But Seinfeld got a lot out of the partnership, too. At first he just wanted the freedom to create the show he wanted. He didn’t even want to market it in its first season, according to an individual from Sony TV. Both were things a burgeoning Crackle could give him.
It also took a lot of “blood and sweat” on Crackle’s behalf to get mainstream recognition for the show, according to a source. The show began streaming on Crackle in 2012. Though it received Emmy nominations in 2013 and 2014, they were in special-class categories. It wasn’t until last year (and after eight seasons) that the show broke through to a mainstream Emmy nod for variety series after Crackle smartly decided to switch categories.

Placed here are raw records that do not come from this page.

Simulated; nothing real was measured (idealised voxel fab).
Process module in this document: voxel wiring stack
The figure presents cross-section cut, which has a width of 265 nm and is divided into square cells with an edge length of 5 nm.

As Seinfeld’s contract was set to expire, Crackle considered the business sense of keeping the show around, asking what “Comedians” brought to it aside from name recognition. The series was also available on Seinfeld’s “Comedians” website, for example, so Crackle wasn’t benefiting from those views. The other truth, one individual disclosed, is that streams of the show on Crackle had begun to decline in later seasons. Another insider said “Comedians” fans tended to watch just one episode, so Crackle didn’t benefit largely from binge-viewing or viewers staying on to watch its other programming.
And what about Crackle’s future business objectives? “Comedians” fans steer older than Crackle’s younger target demographic (read: gamers) and tended to watch on their desktops over gaming consoles or mobile devices. Also, the short format of “Comedians” was really part of a bygone era for Crackle. In recent years, its focus had turned to more traditional TV lengths for original comedies and dramas.
“I think ‘Comedians’ is a great program that did break through for us,” Crackle general manager Eric Berger told Business Insider when we asked about the show during the recent Television Critics Association press tour, before the show’s split from Crackle had been announced. “But it’s opened the door for a slate of other great programming that we have right now. So we view it in a portfolio, and a lot more is to come.”
Crackle’s original slate has grown to include the Emmy-nominated stop-motion comedy “SuperMansion,” with Bryan Cranston and Keegan-Michael Key among its voice actors; the tech drama “Startup,” starring Martin Freeman and Adam Brody; “The Art of More,” a drama set in the world of art trading, with Dennis Quaid and Kate Bosworth; and the coming drama “Snatch,” adapted from the heist movie of the same name and featuring “Harry Potter” star Rupert Grint.
“We’ve got a terrific slate of content, a big group of very big celebrities that are coming to work for us, and we’re building show brands, we’re building audience, we’re building a Crackle brand,” Berger said of the company’s larger goals beyond being primarily known as the home of Seinfeld and “Comedians.”
Still, it’s never good to have headlines about a big name departing for a competitor. It remains to be seen what impact, if any, Seinfeld’s departure will have on Crackle in the coming year.
A representative for Seinfeld declined to comment for this article, while a Netflix rep didn’t immediately respond to Business Insider’s request for comment.
Note: A previous version of this article mistakenly stated Seinfeld’s income from the “Seinfeld” show. It has been corrected.